In opposition, John Paul II argues in the encyclical "Fides et Ratio"
(on the relationship between Faith and Reason) for a return to the notion that
reason is "limited" and should be the handmaiden of faith. "There
exists a knowledge which is peculiar to faith," he writes, "surpassing
the knowledge proper to human reason." What should you do when the
conclusions of reason conflict with the dictates of "faith"--when,
say, "faith" declares that you are born with sin but reason teaches
you that your moral stature can only be a matter of the choices you make? You
must abandon the idea that you--your rational mind--can comprehend the matter.

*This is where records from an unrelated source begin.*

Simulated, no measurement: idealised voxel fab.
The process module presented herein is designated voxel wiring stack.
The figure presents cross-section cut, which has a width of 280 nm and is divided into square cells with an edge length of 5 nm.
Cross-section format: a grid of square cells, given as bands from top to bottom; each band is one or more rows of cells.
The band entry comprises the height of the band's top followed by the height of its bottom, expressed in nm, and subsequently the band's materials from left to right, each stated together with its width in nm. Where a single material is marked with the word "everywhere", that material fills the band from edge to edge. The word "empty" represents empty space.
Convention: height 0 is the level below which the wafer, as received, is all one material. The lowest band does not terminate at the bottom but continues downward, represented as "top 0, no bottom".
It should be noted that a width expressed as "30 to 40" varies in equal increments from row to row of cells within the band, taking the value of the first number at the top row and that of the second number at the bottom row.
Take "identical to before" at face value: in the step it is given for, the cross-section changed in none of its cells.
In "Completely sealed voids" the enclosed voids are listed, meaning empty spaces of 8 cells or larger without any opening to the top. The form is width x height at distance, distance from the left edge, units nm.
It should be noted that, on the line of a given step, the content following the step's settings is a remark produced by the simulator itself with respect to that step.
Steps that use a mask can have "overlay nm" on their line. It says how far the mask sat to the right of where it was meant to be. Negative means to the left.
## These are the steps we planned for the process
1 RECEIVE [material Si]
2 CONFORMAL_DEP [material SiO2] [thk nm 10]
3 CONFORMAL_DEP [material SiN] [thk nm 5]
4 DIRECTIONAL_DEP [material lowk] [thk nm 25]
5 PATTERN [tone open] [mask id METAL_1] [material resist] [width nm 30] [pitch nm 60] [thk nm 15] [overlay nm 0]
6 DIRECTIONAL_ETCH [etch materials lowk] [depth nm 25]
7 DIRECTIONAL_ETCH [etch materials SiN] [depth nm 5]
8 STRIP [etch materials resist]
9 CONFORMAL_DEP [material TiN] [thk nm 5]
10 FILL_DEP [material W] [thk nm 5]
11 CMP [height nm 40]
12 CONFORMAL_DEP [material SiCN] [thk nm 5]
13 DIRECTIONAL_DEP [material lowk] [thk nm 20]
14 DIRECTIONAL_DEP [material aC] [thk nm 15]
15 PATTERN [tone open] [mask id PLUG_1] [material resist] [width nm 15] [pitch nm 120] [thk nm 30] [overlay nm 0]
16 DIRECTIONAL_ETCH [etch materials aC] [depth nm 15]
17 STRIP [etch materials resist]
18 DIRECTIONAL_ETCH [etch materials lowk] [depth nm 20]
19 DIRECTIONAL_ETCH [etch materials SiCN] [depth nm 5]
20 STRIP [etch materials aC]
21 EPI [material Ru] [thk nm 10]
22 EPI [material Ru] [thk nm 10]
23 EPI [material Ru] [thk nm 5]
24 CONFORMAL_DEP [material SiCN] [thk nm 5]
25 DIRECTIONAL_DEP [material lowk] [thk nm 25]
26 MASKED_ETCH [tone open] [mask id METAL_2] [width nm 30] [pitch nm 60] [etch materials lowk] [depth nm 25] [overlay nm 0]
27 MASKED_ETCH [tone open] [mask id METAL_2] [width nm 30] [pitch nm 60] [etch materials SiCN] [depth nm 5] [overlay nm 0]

You must bow your head, drop to your knees, and blindly submit to religious
authority.
The Scientific Revolution ushered in the Industrial Revolution and capitalism.
Armed with the power of scientific knowledge and protected from the machinations
of king and pope by the principle of individual rights, the producers appeared.
With the freedom to think and to profit from the results of their thinking,
individual inventors and innovators transformed every area of human life.
Businessmen flourished and created wealth on a heretofore undreamed of scale.
The West, and especially America, became the envy of the world. Each of us
learned to stand proudly erect, master of the requirements of human
survival.
Pope Paul VI's 20th-century encyclical "Populorum Progressio" (on the
Development of Peoples), however, is a manifesto against capitalism.
"Individual initiative alone and the interplay of competition," he
says, "will not ensure satisfactory development." Instead, the
individual thinker and producer must be shackled to the group, forced to abandon
the profit motive and minister to the needs of others. Quoting St. Ambrose, Paul
writes, "You are not making a gift of your possessions to the poor person.
You are handing over to him what is his." This is communism's vision (from
each according to his ability, to each according to his need), only with
different authorities in charge. The result therefore must be the same as
wherever communism was tried: back-breaking poverty. Why does the Church
advocate that which it supposedly opposes? In destroying the great producers and
chaining everyone together, you lose control over your own life--and lose the
self-esteem that comes from such control.
Now consider the consequences in the realm of sex. By holding reason as an
absolute and productive work as the meaning of life, an individual man or woman
reaches a state of earthly success, joy, happiness. He or she will seek to
express this profound state with a worthy partner--hence the widespread
appearance of romantic love in the freer, capitalist nations. In the appropriate
circumstances, sex becomes a celebration of your efficacy and love of life.
In "Humanae Vitae" (on the Regulation of Birth) Pope Paul VI
reiterated the Church's opposition to contraception. Observe the effects of such
a doctrine on sexual pleasure: it introduces fear of an endless stream of
unwanted children into the sex act and promotes sexual frustration. Sex is
stripped of its status as an end in itself, a celebration of life on earth, and
is instead turned into a wearisome duty to procreate.
The Church's teachings on reason, production, and sex are designed to make men
feel impotent, insignificant, and unworthy and unable of celebrating their own
lives. Its recent teachings stand united against a single evil--the sin of
pride. Why? Because only broken men will submit to the authority of the Church
in the hope that it will save them from their misery--the helpless misery
promoted by the Church's own doctrines.
If success on earth is one's goal, one needs a philosophy that advocates reason
as the only means to knowledge, that affirms each individual's right to his own
life and property, and that upholds happiness as an end in itself.